Redesign is a process of design. A focus on updating and refreshing is important while modern design trends move forward. Redesigning for the sake of it should never be a priority. But redesigning to reacquaint your product on how people use them is important. Looking at websites built just a few years ago can sometimes be like looking at a time capsule. There is always a need to be proactive and see trends as they emerge – not simply as a way to be trendy but as a way to increase the user experience and adoption rate of the object in mind. Enter two things that many of us are well familiar with: the Passport and the Bible.
Norway Refreshes The Passport
The trio of Scandinavian nations of Norway, Sweden, and Denmark are continuously on the bleeding edge of modern design. They certainly have their position well stamped in trends across the web and popular culture. Modernism and minimalism are trademarks of the unique design patterns of that region. They’ve updated and refreshed their passport with a look and feel that are intrinsically Scandinavian.
Design firm Neue Design Studio won a competition commissioned by the Norwegian government for the updated look. The passport is beautifully simple and pays homage to the minimalism that continues to define design trends that impact the digital market. Not only is it beautiful, it’s packed with a hidden feature that is completely invisible – until seen under the UV lamp that every passport goes under in the security line. When given the ultraviolet treatment, the aurora borealis pops from the page. It’s the attention to the small details that separates a good design firm from a great one.

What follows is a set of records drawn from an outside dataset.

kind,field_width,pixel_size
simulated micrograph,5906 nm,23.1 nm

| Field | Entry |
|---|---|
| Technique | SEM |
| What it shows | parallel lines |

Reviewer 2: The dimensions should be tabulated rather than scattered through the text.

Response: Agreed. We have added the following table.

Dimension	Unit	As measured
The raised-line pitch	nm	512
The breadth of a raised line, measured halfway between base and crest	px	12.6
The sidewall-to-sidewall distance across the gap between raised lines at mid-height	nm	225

Some would say that a mere mention of a redesign is heresy. But I cannot imagine a more perfect scenario where tradition typically trumps trend to the fault of those using it. The Bible is a 2,000 year old text that has received minor treatments from its original writings to today’s current version that nearly all of us are familiar with. Those of us in the English-speaking world are well acquainted with the King James Bible completed in 1611. We’re working with a 400-year-old version that represents the last major revision of its kind. Along the way, copious study notes were added along the margins and footers to aid in a more complete understanding of the text along with chapters and verses to help with reference.
Enter Bibliotheca, an ambitious project by book designer Adam Lewis Greene. Greene originally posted his concept on crowdfunding site Kickstarter requesting a rather modest $37,000 to redesign the Bible. His idea is to split the Bible into four concrete books while removing chapters, verses, and study notes to help the Bible read more like a novel. This would allow him to use a nicer stock of paper on a sewn binding to make the book feel more substantial than what we, at times critically call “Bible Paper”.
The attention that Greene paid to his project is astonishing. The dimensions of each of the books will be in the same aspect ratio as the Arc of the Covenant. He’s using an original typeface that pays homage to the original works. He’s doing all of this while not rewriting the Bible and using the English Revised Version with some minor removals of flowery verbiage (replacing thee’s and thou’s with their modern counterparts).
The Kickstarter campaign was an amazing success garnering over $1.4 million for the project. It’s certainly ambitious and the end product looks amazing.